Not sure what info is needed to solicit help so I have included more detail then may be necessary.

Last edited by pludi; 05-27-2011 at 06:56 AM..
# 2  
Old 05-27-2011
The problem is this: you made a 1:1 copy of a harddisk, and wrote that to a much smaller disk. dd doesn't care about that, and didn't say anything since you specified the noerror option. Everything that's in the final part of the image that didn't fit on the target disk was silently discarded, apparently including a lot of LVM and Ext4 information.

To get a better copy that can handle different disk sizes, take a look at Clonezilla. They claim to be the Norton Ghost equivalent for Linux, but I haven't tested that claim yet.

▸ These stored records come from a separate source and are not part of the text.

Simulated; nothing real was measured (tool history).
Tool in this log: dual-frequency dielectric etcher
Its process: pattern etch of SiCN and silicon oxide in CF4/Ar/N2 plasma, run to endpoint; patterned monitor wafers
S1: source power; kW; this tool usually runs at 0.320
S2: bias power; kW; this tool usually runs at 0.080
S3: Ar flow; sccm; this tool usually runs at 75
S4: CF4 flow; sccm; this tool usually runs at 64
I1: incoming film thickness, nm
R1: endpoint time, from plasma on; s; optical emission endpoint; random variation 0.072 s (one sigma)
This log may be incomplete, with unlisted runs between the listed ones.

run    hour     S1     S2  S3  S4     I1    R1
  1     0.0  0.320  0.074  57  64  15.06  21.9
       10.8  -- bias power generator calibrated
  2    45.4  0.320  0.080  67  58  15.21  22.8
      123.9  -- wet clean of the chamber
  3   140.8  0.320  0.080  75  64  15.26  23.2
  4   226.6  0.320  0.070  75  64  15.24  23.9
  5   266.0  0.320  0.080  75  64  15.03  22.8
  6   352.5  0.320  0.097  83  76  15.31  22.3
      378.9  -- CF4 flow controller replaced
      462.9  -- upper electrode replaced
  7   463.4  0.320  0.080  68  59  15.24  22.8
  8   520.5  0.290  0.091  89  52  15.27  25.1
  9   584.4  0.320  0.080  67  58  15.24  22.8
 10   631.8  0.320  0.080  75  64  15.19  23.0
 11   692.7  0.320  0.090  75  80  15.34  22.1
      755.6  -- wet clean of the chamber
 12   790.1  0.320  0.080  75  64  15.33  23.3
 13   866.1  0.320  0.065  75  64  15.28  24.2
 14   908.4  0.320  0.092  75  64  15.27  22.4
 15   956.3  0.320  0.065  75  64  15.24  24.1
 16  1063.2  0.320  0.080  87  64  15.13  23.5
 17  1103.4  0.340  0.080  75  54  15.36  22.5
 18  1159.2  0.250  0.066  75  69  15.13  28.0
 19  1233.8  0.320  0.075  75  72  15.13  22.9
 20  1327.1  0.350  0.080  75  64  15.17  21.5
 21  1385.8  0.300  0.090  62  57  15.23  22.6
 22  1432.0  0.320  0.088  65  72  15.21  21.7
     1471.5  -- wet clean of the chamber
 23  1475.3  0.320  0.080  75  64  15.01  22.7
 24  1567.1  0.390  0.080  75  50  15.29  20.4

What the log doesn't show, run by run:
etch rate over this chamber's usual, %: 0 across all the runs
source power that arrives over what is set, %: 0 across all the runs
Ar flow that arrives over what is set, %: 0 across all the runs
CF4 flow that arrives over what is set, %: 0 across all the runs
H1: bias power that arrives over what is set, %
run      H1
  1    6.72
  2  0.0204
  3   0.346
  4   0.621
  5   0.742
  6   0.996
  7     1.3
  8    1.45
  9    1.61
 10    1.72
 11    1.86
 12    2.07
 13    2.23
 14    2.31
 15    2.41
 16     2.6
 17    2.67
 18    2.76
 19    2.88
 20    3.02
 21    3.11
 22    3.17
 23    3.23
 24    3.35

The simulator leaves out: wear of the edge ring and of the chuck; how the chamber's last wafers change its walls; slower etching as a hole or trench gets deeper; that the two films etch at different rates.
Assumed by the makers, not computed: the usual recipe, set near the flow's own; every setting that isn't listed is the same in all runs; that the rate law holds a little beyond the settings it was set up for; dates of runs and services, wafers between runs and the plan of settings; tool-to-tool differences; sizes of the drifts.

This User Gave Thanks to pludi For This Post:
# 3  
Old 05-27-2011
Thx. I checked out Clonezilla's site and imaging from a larger to smaller disk is not supported. However, the site refers to Parted as a possibility. I'll check that out as well.
# 4  
Old 05-27-2011
Parted is a partition editor that can expand and shrink a partition or logical volume, not an imaging tool. What you can do is use Parted to shrink all LVMs to the minimal necessary size, shrink the PVs behind the VG, clone the disk to the new system, and reverse the steps there.
# 5  
Old 05-27-2011
Sounds like a good solution. I will work the issue from that angle. Thank you very much.